As you guys know, AMD is to release the Ryzen 2000 or let’s just call it Zen+ In April. In January the Ryzen 5 2600 already surfaced in the SiSoft Sandra database. The entry showed a processor called Ryzen 5 2600, which obviously is Zen+, the model listed is a six-core twelve threaded processor.
The very same processor once again has surfaced and seems to be the counterpart of the Ryzen 5 1600. The Ryzen 5 1600 shows Family 23 Model 1 Stepping 1, the new Ryzen 2600 reads out as Family 23 Model 8 Stepping 2.

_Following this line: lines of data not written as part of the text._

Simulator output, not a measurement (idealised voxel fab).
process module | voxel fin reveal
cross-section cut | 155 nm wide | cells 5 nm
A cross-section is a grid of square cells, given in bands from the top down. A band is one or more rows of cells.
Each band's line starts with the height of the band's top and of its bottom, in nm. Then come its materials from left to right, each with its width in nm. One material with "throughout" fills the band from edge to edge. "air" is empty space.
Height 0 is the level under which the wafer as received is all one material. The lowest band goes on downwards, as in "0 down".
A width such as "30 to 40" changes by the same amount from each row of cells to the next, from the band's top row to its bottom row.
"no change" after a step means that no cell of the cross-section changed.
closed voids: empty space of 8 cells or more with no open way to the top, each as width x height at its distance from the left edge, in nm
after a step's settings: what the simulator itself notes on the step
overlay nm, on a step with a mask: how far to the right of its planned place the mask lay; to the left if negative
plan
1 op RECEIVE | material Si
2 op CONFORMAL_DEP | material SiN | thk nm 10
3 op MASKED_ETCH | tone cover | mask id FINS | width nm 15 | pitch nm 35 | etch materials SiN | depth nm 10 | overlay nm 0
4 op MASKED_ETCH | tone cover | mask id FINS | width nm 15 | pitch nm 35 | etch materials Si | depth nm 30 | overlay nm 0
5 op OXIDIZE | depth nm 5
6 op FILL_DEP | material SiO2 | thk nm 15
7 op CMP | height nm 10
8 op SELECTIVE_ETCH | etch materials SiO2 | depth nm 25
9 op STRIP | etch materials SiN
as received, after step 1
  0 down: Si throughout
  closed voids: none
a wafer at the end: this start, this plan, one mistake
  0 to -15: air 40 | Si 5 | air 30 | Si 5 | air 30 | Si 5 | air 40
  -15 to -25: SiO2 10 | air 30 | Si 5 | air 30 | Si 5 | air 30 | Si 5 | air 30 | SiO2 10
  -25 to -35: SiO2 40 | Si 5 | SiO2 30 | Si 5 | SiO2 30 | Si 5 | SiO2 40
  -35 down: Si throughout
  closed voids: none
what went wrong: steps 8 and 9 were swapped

The entry within the SiSoft database is:
- ZD2600BBM68AF_38/34_Y (6C 12T 3.4GHz, 1.1GHz IMC, 6x 512kB L2, 2x 8MB L3).
And yes you can deduct anything and pretty much everything from that, including a 3.4 GHz base clock and a 3.8 GHz turbo. The new leak was spotted at GeekBench and seem to be interesting as it shows that exact same product code, the single core score returns a 4269 points and the multicore score now sees 20102 points. So let’s call that a ~10% performance increase. Obviously, we will still need to learn if the new Ryzen 2000 series can tweak higher compared to its predecessor.
Now I know, it’s not much to look at and Geekbench most definitely is not definitive and all saying, but I made the following comparison. BTW I assume the Ryzen 2600 is a non ‘X’ model much like a Ryzen 1600, and as such compared based on that being the fairest baseline. Note, the L 1/2/3 caches on the original Ryzen 5 1600 entry seems to be messed up, for the Ryzen 5 2600 they seem spot on. Also, the Insyde Software BIOS for Ryzen 5 2600 might seem weird, but that is a UEFI Firmware & Engineering Services Provider, indicating this test was using an engineering sample motherboard.